I wonder if there is any solution to deal with the situaton automatically? maybe to check the replicas-refactor and remove unhealthy excess ingesters from the ring?

About this issue

  • Original URL
  • State: open
  • Created 5 years ago
  • Reactions: 8
  • Comments: 45 (18 by maintainers)

Commits related to this issue

Most upvoted comments

The ingester.autoforget_unhealthy configuration item exists in Loki since this pull request was merged https://github.com/grafana/loki/pull/3919.

Would it be possible to add the same functionality into Cortex?

Or is there another way to facilitate the same behaviour as Loki’s ingester.autoforget_unhealthy?

I would be happy to take a stab at writing ingester.autoforget_unhealthy based on the loki implementation if the maintainers think it makes sense.

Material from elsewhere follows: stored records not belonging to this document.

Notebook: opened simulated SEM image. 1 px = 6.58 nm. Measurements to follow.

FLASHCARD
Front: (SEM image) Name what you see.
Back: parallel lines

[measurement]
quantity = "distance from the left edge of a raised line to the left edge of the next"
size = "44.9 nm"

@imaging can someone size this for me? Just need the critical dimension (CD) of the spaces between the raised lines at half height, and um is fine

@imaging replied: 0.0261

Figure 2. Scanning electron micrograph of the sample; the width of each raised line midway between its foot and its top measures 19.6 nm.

We ended up adding these Kubernetes resources for an automatic cleanup of unhealthy ingesters:

apiVersion: v1
kind: ConfigMap
metadata:
  name: cortex-ingester-cleanup-script
  namespace: cortex
data:
  script: |
    while true; do
      which curl > /dev/null 2>&1
      if [ $? -eq 1 ]; then
        apk add curl
      fi
      which jq > /dev/null 2>&1
      if [ $? -eq 1 ]; then
        apk add jq
      fi

      curl -H "Accept: application/json" http://cortex-distributor:8080/ingester/ring | 
        jq ".shards[] | select(.state==\"Unhealthy\") | .id" |
        sed 's|"||g' |
        xargs -I{} curl -d "forget={}" -d 'csrf_token=$__CSRF_TOKEN_PLACEHOLDER__' -H "Accept: application/json" http://cortex-distributor:8080/ingester/ring
      
      sleep 3
    done
    true
---
apiVersion: apps/v1
kind: Deployment
metadata:
  name: cortex-ingester-cleanup
  namespace: cortex
  labels:
    app: cortex-ingester-cleanup
spec:
  replicas: 1
  selector:
    matchLabels:
      app: cortex-ingester-cleanup
  template:
    metadata:
      labels:
        app: cortex-ingester-cleanup
        revision: '1'
    spec:
      containers:
        - name: cortex-ingester-cleanup
          image: alpine
          resources:
            limits:
              cpu: 500m
              memory: 512Mi
          command:
            - sh
            - -c
            - "apk add bash && exec bash /cortex-ingester-cleanup.sh"
          volumeMounts:
            - name: cortex-ingester-cleanup-script
              mountPath: /cortex-ingester-cleanup.sh
              subPath: script
      volumes:
        - name: cortex-ingester-cleanup-script
          configMap:
            name: cortex-ingester-cleanup-script

Hi – FYI I’ve found this /ready behavior plays badly with StatefulSets using an “Ordered” Pod Management Policy (the default). I believe the fix is easy – use a “Parallel” policy – but documenting the problematic scenario:

Suppose you have 3 SS replicas with “Ordered” policy:

  • pod-0, pod-1, pod2 are all running
  • pod-1 & pod-2 have the power yanked at (approximately) the same time
  • pod-1 is re-started by the SS replica controller
  • pod-0 is marked as unhealthy, because it can’t talk to pod-2
  • pod-1 becomes healthy
  • The replica controller is wedged because pod-0 is still unhealthy. pod-2 is never started

I experienced this running with preemptible nodes (I know, I know) and confirmed with manual testing. If the “Parallel” policy is used instead then pod-1 & pod-2 start in parallel and pick up their former places in the ring.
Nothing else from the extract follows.